So my advice for those of you suffering from obsessive worrying and thought cycles that seem to circulate endlessly in your mind: is to create a worry box and place the worry in it. The worry box is not an actual physical box, but more of a metaphor or a mental container for storage. If you can set a time, date or place when to think about this thing you are obsessively worrying about, then you can actually break the cycle and make a plan for addressing it later. Yes the plan is the box. You essentially wrap your plan around the worry and tie it up and break it free from your mind.

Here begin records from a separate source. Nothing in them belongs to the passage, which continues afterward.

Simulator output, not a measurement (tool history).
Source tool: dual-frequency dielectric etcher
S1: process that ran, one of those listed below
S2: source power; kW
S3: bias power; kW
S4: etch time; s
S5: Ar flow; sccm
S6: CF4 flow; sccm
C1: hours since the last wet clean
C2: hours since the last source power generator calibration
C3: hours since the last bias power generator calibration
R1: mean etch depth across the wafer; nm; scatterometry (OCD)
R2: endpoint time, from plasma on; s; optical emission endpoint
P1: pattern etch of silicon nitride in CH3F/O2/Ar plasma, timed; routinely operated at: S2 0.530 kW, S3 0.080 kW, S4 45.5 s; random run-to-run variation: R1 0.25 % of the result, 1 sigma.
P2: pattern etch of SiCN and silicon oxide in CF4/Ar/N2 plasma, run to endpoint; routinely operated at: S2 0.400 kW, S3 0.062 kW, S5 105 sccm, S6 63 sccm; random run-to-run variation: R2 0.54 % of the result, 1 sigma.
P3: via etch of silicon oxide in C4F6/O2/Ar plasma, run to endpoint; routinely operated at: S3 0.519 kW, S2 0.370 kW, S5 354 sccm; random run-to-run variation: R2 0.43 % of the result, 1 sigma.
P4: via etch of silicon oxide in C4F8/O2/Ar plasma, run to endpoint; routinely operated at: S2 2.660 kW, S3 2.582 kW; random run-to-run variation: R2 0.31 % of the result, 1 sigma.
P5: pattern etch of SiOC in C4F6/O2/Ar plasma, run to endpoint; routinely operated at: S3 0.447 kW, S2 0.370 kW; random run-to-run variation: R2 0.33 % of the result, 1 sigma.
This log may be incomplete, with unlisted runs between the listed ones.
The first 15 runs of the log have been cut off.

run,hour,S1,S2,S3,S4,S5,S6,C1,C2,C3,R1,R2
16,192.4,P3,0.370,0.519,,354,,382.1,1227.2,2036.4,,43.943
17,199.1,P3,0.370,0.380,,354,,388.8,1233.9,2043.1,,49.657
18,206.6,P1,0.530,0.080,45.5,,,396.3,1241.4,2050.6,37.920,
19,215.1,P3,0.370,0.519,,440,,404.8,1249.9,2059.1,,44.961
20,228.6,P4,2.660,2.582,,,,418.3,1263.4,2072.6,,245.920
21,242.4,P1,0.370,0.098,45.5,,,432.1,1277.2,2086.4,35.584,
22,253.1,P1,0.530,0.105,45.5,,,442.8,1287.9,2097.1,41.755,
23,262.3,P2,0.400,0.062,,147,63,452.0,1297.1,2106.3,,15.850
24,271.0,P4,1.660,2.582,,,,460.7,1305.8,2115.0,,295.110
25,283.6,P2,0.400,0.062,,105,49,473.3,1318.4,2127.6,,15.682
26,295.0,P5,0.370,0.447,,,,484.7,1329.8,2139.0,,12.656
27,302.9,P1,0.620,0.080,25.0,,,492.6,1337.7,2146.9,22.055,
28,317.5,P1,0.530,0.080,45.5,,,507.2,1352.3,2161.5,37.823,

For example: Say you have a health concern... something that you are worried about that is abnormally happening to your body. The worrying becomes compulsive. It gets so bad that the thoughts start to invade and interfere with your everyday life. Then, the worry actually starts to manifest itself into other problems like high levels of acid in your stomach that can cause ulcers. So now you're worried that if you don't stop worrying, then you'll develop chronic stomach problems. You start worrying about worrying! The worrying snowballs into more of a worry and consumes more of your time and thoughts. The cycle could go on and on... getting worse and worse...

...but you can stop it!

Make a worry box
- in this case, a planned time somewhere in the near future when you will see your doctor or physician about your concern. Then every time the worry or obsessive thought enters back into your head, you just say to yourself "I'm putting it in the worry box" and go on about your business. The important part is that you ARE addressing the concern, but not making matters worse by obsessing over the problems which potentially cause more problems.